That’s because the agency in charge of regulating Texas’ oil and gas industry has barred its staff from talking to the media, instituting a policy that instead funnels all media requests through a spokesperson, who doesn’t allow reporters access to agency officials. As the AP reports, the Railroad Commission of Texas, which is one of the largest state agencies of its kind in the country, approved a policy barring staff from talking to reporters in August, about a year after the agency’s new executive director Milton Rister, a former aide to Texas Gov. Rick Perry, took office. A spokesperson for the Railroad Commission of Texas told the AP that the decision to bar staff from media interviews came from Rister. Before Rister took office, the AP reports, Railroad Commission staff were regularly available for interviews.
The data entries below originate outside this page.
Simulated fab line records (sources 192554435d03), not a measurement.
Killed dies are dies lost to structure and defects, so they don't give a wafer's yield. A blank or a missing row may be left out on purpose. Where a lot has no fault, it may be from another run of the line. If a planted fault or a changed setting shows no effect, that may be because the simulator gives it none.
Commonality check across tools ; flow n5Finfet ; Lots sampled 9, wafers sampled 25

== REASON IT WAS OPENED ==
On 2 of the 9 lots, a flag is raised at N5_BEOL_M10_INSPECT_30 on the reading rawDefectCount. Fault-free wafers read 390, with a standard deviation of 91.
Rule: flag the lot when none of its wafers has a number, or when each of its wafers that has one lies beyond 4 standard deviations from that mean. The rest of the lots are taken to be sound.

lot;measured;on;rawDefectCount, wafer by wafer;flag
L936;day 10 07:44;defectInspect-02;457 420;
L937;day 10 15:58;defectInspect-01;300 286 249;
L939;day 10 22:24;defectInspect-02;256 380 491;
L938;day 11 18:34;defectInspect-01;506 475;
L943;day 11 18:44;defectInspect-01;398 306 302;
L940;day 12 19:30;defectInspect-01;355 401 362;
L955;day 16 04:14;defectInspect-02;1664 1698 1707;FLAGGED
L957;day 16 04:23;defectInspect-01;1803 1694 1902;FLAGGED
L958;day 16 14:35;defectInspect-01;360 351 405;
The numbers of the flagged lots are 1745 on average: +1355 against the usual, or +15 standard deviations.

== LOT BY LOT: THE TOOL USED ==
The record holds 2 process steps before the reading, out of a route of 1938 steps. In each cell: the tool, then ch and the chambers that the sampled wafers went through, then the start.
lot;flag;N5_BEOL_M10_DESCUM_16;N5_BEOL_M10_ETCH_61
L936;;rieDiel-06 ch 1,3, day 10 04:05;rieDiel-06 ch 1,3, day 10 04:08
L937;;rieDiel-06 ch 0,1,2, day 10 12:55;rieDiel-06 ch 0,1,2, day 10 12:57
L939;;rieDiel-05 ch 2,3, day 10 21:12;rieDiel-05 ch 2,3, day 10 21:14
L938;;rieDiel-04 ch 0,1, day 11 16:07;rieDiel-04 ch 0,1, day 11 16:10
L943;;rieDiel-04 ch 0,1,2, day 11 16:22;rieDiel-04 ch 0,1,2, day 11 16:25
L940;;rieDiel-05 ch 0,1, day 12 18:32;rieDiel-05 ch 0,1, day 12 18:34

According to the AP, the Railroad Commission policy states that if a staffer is given permission to do an interview, “the employee shall be responsible for any misinformation, misquotes, misinterpretations or misrepresentations conveyed by the employee. Failure to comply with this policy could result in disciplinary action, up to and including dismissal.”
Luke Metzger, director of Environment Texas, said he thinks the agency’s policy raises red flags on whether the leadership of the Railroad Commission is worried that its staff might disclose some “uncomfortable truths” about oil and gas drilling in Texas to the media. Texas has experienced “enormous” growth in oil and gas drilling over the last few years, he said, with oil and gas production doubling in the last six years.
“Now more than ever it’s critical that government regulators are transparent in how they’re dealing with this boom,” he said.
Last month, the Railroad Commission found that there wasn’t enough evidence to tie an increase in methane contamination of private wells in Texas over the last few years to gas production in the region. The agency said it won’t investigate the case further, even though previous studies have suggested the methane contamination could be tied to oil and gas activity.
When a state agency releases findings like this — ones that appear to contradict previous studies on the same subject — it needs to make its staffers available to explain to the media how it came to its conclusion, Metzger said.
“It’s just bad government to not let members of the public and the media interview taxpayer-funded staff,” he said.
Metzger said Environment America will be launching a petition to try to get the Railroad Commission to reverse its policy.
As energy development booms in Texas, the state has been in the spotlight in recent months for how little it knows about the environmental impact of its fracking and drilling boom. An eight-month investigation by InsideClimate News, the Center for Public Integrity, and the Weather Channel found in February that Texas is failing to adequately monitor the emissions from the Eagle Ford shale play, one of the most active drilling sites in the United States. According to the investigation, thousands of oil and gas facilities aren’t required to report their emissions data to the state, and instead are allowed to self-audit their emissions.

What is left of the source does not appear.